We are also on Facebook and there is a curated reader Flickr pool.
Images and content copyright Ming Thein | mingthein.com 2012 onwards unless otherwise stated. All rights reserved
Very well written as always, Ming. On the same time, it is getting harder to separate photorealistic computer generated imagery from actual photographs (you might have seen the computer generated faces at thispersondoesnotexist.com). I’m worried that digital/computational photography is heading towards a future where the pixels of a digital photography have as little relation to reality as the pixels of a computer game. When that happens, photography is lost. What do you think?
Thanks. Yes, those faces are a bit surreal – but who’s to say they don’t exist vs haven’t been seen yet?
Photography has always been about interpretation of the visual – what that means is changing; whether we ant to have a new term for it or not is something else, I guess.
Two years ago I accidentally discovered that the iPhone 7 was “painting over” details in the not-so-dark shadows that were visible with a much older 5mp real camera and very clear with a D810 of course. The iPhone (it its default settings) completely erased a thick written engraving and changed it to.. context mud that had nothing to do with reality. I posted the pics and made a video about them. The iPhone lied. A camera is not supposed to lie. This year I also saw clearly that “Gigapixel AI” was… inventing its own roofs on buildings (!), completely different than what was there in real life, and was changing window shadow with stucco and painting over windows (!!). My experience so far is that “computational photography” is a series of Photoshop-like presets and combos that alter reality far beyond what even aggressive upscaling would do, and God help us if “computational photography” photos were ever admitted in Court as evidence. Photography is simple, and if you have good taste and trained eye and good influences, photos will turn out nice. The rest is “500 different recipes for broccoli”.
I think it may even be 500 ways to make broccoli from cauliflower, parsley etc…

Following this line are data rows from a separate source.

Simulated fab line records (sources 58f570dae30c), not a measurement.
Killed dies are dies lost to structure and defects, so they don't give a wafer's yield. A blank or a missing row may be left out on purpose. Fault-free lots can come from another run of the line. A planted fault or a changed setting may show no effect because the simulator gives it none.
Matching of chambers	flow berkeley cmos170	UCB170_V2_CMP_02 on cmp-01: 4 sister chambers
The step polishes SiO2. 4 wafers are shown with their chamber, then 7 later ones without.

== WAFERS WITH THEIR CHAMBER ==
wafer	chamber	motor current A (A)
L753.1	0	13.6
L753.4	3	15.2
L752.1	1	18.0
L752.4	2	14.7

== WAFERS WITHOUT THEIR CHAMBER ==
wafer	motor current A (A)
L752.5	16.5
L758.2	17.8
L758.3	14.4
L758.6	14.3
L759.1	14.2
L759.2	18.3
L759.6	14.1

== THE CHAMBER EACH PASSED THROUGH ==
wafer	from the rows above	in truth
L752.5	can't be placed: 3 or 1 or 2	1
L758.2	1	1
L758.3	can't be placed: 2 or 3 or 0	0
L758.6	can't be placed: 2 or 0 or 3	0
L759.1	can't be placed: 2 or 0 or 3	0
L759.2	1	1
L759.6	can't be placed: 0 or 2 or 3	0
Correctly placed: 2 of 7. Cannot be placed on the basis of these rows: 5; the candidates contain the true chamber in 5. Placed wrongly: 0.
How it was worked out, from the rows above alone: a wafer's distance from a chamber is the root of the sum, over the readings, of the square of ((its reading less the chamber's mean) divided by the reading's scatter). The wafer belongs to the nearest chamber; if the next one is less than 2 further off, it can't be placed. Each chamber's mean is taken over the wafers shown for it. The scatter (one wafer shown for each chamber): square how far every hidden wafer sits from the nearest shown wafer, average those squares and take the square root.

I could not possibly be more disinterested in the direction modern “photography” is moving towards. Long before even this topic appeared I burnt out on the endless carrot that digital offered. Now I find loading up my Nikon FM2n with a fresh roll of HP5+ offers an infinite amount of joy, passion, and contentment than whatever digital has today and most likely tomorrow.
But everybody knows your photos will be rubbish without pet eye tracking, beauty retouch filters and handheld pixel shift superresolution!
Jokes aside, the only serious improvement to photographic UI that increases one’s creative capacity (by taking away unnecessary distractions of the ‘mechanical’ process) is probably the original iPhone – newer versions have too many gimmicks. Notably, they left in the two most important controls: focus and exposure compensation. Has this been implemented in any other camera with a ‘serious’ sensor? No; perhaps due to patent restrictions, perhaps because the marketeers have spent so long convincing consumers that if your spec sheet and manuals aren’t the length of War and Peace, the camera is worthless.
As a former 3D artist and a photographer, this subject is certain intriguing to me, but I’m still not convinced of the current state of computational photography.
The 3D world is a very different one from the photography world, and much of the digital content creation world in general. I think that many photographers are interested in computational photography as far as it is done behind the scenes. I don’t see many photographers getting to the point where they map out a scene with a light field and create renders of each scene to improve IQ and composition. Photographers are only interested in the tip of the iceberg as it pertains to what they do.
Sometimes I wonder if there is a limit to this “format independence” that we hear so much about. Sure, we have certain aspects of larger format that are MIMICKED with computational photography, but to well trained eye or under close inspection it still is not even close to perfect (ie. Fine detail at 100%, the finer points of foreground and background blur, etc) it does not take into account things like lens projection, edge, distortion, etc. These are some of the subtle hallmarks of larger formats that I wonder if computational photography will ever be able to mimic.
At least where the technology stands, I see it being only a quick substitute for a larger format in a few areas. That being said, its a hit. I’m sure there are many photographers, especially the ones on the fence about dedicated tech that see this is the future. I will be sticking with my larger sensors… for now.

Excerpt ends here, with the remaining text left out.